Stephen King: The best films of 2010
Movies starring computer nerds, a mutant baby, and Leonardo DiCaprio all made the cut.
As I always remind EW readers, my 10-best list covers (roughly) the months from November to November. I like to be early because I know mainstream critics depend on my list for guidance, recognizing my impeccable taste. I should also remind you guys that I’m an entertainment writer, not a movie critic. Like Charlie in the old StarKist commercials, I’m not interested in tuna with good taste; I want tuna that tastes good. And so, without further ado, here are the Ten.
10. Green Zone
Matt Damon is at his decent-Everyman best as a U.S. Army chief warrant officer who discovers that the Iraqi WMD thing — and, hence, our reason for going to war — is a hoax. Greg Kinnear is nearly as good, playing a smarmy State Department type anxious to perpetuate the cover-up. Here’s one Iraq-war movie that puts story and suspense above shrill outrage.
9. Jackass 3D
I actually saw it in 2-D, but humor this low hardly needs an extra dimension. Few of the gags can be described in a family magazine, so let’s leave it at this: If you find the idea of grown men in their underpants playing tetherball with a hive of pissed-off Africanized bees as hilarious as I do, you loved Jackass. If not…go rent a Woody Allen movie.
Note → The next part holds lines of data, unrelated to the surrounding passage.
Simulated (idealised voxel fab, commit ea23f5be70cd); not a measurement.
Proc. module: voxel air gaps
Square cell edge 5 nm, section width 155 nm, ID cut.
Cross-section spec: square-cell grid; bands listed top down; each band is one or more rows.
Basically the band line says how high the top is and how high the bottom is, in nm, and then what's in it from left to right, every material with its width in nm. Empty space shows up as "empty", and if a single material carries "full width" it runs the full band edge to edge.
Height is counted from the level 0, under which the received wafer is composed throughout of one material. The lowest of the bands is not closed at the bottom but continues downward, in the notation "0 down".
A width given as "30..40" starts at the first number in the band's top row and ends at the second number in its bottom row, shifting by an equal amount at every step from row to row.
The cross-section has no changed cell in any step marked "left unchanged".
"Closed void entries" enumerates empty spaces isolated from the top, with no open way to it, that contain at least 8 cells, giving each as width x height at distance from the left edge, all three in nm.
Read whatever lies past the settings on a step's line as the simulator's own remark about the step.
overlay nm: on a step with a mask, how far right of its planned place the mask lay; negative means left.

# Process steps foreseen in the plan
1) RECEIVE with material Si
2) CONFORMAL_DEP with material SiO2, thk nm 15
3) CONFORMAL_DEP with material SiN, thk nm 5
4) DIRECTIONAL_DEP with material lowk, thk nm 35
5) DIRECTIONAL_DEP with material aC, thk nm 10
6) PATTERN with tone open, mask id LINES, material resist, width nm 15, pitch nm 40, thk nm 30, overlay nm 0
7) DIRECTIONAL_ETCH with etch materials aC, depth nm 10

The United States has built a wall between Texas and Mexico to keep illegal immigrants out — only these illegals are 60 feet high and have tentacles. Director Gareth Edwards created the special effects on a laptop, and they’re amazingly good. The story — newspaper photographer is tasked with bringing his boss’ wayward daughter out of the infested zone — is simple, but sturdy and resonant. Think Heart of Darkness crossed with District 9.
Two scientists use gene-splicing technology to create a freakish, fast-growing baby that is as pathetic as it is terrifying. What lifts this film far above average are talented actors — Adrien Brody and the divine Sarah Polley — who take the material seriously, and the guiding hand of producer Guillermo del Toro, who gave us Pan’s Labyrinth.
An ordinary kid named Dave (Aaron Johnson) learns that being a superhero isn’t all it’s cracked up to be. The performances of Chloë Grace Moretz as the petite, bloodthirsty Hit Girl and Nicolas Cage at his balls-to-the-wall craziest as her father are what make the movie shine. Kick-Ass also contains the second-best line of the year: “Now switch to kryptoniiiiite!”
This satisfyingly complex cops-‘n’-robbers movie features great performances from Matt Dillon, Idris Elba, and — surprising but true — Hayden Christensen. The climax strains credulity, but the characters feel real, and the armored-car heist is the best action sequence I’ve seen this year.
4. The Social Network
Jesse Eisenberg is a revelation as the fast-talking, corner-cutting, terminally insecure compu-geek Mark Zuckerberg. Meaty and character-driven, full of too-smart-for-their-own-good kids who talk with the rat-a-tat speed of gunsels in a James Cagney movie, The Social Network succeeds where Michael Douglas’ Wall Street sequel fails. It’s a nasty-business classic.
Did I fully understand the dream-within-a-dream concept? I did not. Nor did I care. Christopher Nolan’s delirious dreamscapes filled me with delight and wonder, and that was enough. TV is often great at what it does, but sometimes only the big screen will do. For long stretches of Inception, I was literally unable to look away.
2. The Town
Bad title, fantastic movie. I’d be the first to admit that Martin Scorsese is a more innovative and imaginative director than Ben Affleck (at least so far), but Affleck understands the sad and seedy underclass of Boston’s Charlestown — known just as the Town to its scuffling inhabitants — in a special way. For a movie that ends with a gaudy blast of gunfire, it’s a strangely intimate film, and the situation that drives the plot (professional bank thief falls in love with hostage) is simultaneously sweet and weirdly kinky.
1. Let Me In
Moving and bloodthirsty, tender and horrifying, sweet and gruesome. These beautifully drawn contrasts — plus the bleak snowscape of Los Alamos, N.M. — make Let Me In the best remake (from the Swedish film Let the Right One In) of the year, and the best horror film of the decade. It’s a story of teenage love and loss that makes the Twilight films look pallid by comparison.
That’s my list, but it wouldn’t be right to close without mentioning the best line of the year: “Machete don’t text.” But you knew that.